Overview of Light and Space
Artist Robert Irwin refused to allow any of his works to be photographed because he felt that the experience of his work could not be fully captured in print. This exemplifies the essence of the movement; Light and Space artists used cutting edge mediums to create ephemeral visions and optical illusions that captivated. Works that were dismissed in the press as “Californian - of no significance at al” went on to see critical acclaim and have an enduring influence to this today.
Important Art and Artists of Light and Space
Irwin's Untitled installation takes over an entire wall. It is an elusive work consisting of a singular painted concave aluminum disc, five feet in diameter, placed twenty inches out from the back wall and lit from multiple sources of light. Despite the mundane list of materials, the disc appears to nearly dematerialize and hover in space. The edge of the disc is hard to define visually as it forms fluidly out of the interplay of light and shadow, and the defined edges of the concrete object disappear. This photograph captures a single ephemeral moment in a continual interaction of light and space, and, aware of this, in the 1970s Irwin refused to allow any of his works to be photographed because he felt that the experience of his work could not be captured in the medium. As art historian and curator Evelyn Hankins noted, his works "because of their extremely subtle nature, demand in-person viewing," and that "Irwin's art becomes fully present only when you are standing in the physical space, experiencing it over a period of time."
Although fixed in space, the sculptural object appears ephemeral. The experience is not just about the illusion, but the participation of the viewer and an awareness of their own perception, which part is object and which part effect, while trying to 'fix' the shape within visual focus. As art historian Kirsi Peltomäki notes, Irwin's work "from 1962 onward explored deploying minimal visual means to activate the viewers' perceptual process and redirect their attention self-reflectively to their own processes of seeing."
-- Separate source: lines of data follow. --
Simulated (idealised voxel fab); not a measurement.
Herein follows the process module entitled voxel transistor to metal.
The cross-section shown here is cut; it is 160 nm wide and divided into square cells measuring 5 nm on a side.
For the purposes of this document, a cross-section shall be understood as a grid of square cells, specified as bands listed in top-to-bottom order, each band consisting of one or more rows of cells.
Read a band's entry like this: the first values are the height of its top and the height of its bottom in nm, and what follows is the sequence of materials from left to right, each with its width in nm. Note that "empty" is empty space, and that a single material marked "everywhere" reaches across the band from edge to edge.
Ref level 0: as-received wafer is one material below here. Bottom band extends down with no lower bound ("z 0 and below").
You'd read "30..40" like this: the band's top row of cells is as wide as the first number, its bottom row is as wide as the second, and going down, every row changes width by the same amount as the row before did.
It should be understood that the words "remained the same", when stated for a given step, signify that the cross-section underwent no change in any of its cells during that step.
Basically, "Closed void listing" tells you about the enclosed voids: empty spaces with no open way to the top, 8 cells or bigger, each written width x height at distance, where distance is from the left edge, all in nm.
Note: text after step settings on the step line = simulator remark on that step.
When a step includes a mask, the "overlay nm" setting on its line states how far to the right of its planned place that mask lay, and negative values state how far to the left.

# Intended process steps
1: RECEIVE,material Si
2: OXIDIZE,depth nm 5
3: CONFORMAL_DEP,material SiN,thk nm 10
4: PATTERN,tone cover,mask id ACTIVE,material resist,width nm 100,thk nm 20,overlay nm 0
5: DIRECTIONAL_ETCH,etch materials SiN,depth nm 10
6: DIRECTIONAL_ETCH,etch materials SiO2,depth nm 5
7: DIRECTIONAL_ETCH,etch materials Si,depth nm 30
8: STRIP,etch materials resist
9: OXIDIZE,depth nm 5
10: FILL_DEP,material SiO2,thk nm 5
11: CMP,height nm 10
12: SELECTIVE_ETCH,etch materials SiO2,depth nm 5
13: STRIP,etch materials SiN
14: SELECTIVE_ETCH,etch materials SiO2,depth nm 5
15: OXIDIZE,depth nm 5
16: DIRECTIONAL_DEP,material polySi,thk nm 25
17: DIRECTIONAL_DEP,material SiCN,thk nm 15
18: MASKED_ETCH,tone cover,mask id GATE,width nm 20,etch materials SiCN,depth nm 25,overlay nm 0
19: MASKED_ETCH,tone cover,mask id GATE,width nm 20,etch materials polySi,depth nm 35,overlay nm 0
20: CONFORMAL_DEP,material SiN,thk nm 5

The transformation of a simple piece of plywood into an aesthetic object represents a trademark series of Los Angeles artist John McCracken. Treated with fiberglass and resin, the resulting finish is a highly reflective and glossy surface with a sensuous visual appeal, while the diagonal created by the leaning rectangular form creates a spatial interaction between the floor and wall. In 1966, influenced by the color field work of Barnett Newman, the artist began making what he termed his "planks," as if the "zips" of Newman's monumental works emerged from the painted surface into the space of the viewer. As the artist said, "I see the plank as existing between two worlds, the floor representing the physical world of standing objects, trees, cars, buildings, human bodies, and everything, and the wall representing the world of the imagination, illusionistic painting space, human mental space, and all that."
While the meticulous surface and illusory reflections therein bear striking resemblance to the works associated with the Light and Space artists, these "planks" represent the essence of the closely related Finish/Fetish movement, which also began in the 1960s beach culture of Southern California. The luscious candy-wrapper colors of McCracken's monochromatic planks were inspired by Southern California's car culture, evoking the cars that he saw as "mobile color chips." The work plays upon the viewer's shifting perception, as the sculptor's hand-finished surfaces evoke painterly notions, and as art critic Roberta Smith wrote, "the leaning pieces were so casual as to seem like jokes, except that their intense hues and flawless surfaces projected dignity and beauty; they often seemed to be made of solid color, but also had a totemic presence." At the time, some attributed the shape to the monolith of Stanley Kubrick's groundbreaking 2001: A Space Odyssey as McCracken's influence. The artist believed in time travel and extraterrestrials and said, "Even before I did concerted studies of U.F.O.s, it helped me maintain my focus to think I was trying to do the kind of work that could have been brought here by a U.F.O."
While many of the Light and Space creations were monumental in size, Pashian often worked on an intimate scale, as seen in this translucent sphere, only seven inches in diameter. This remarkable object seems to alternate between translucence and opacity, with exquisite and ever-shifting variations of light, the result of its highly polished surface. As the sphere is illuminated, the vertical acrylic rod at its center, creates varying optical effects depending on the illumination - in this particular photograph suggesting an organic enfolding or a door into the object's space. Yet, as the artist noted, here "light is the object," and as the viewer perceives the sphere from different vantage points, the embodied light beckons with a mysterious vitality, while remaining indeterminate. As James Turrell said of Pashgian's work, she "bridges the material and the immaterial, the visible and invisible."
Born and raised in Pasadena, the artist began her career as an art historian, studying the Dutch Golden Age and the works of Vermeer in Boston. While working towards a Ph.D. at Harvard University, she returned to art making and soon thereafter to Southern California. In the 1960s, she began to work in cast resin creating small geometric sculptures, usually discs or spheres such as this, ranging in color from clear to vibrant primary hues. The effect of the work depended upon a meticulous surface, as the artist noted, "if there is a scratch on the surface, that's all you see." As the traces of artistic processes are erased, the work appears to be an almost elemental form, which as art critic Lita Barrie relates to the German philosopher Immanuel Kant's transcendental aesthetic of the sublime, "limitless and unknowable; we can only imagine in glimmers, but it fills us with awe, the same awesomeness we experience in the grandeur of nature."
When these works were exhibited in New York in 1971, they, as well as the concurrent exhibits of Robert Irwin and Laddie John Dill, were dismissed by a newspaper critic "as Californian - as of no significance at all." In the following decade, as the male members of the Light and Space movement began to receive critical acclaim, Pashgian was often overlooked. However, since the 2010 Pomona College Museum survey of her work, her career has been revitalized. In 2014, a major installation at the Los Angeles County Museum of Art, Helen Pashgian: Light Invisible, mesmerized both critics and the viewing public.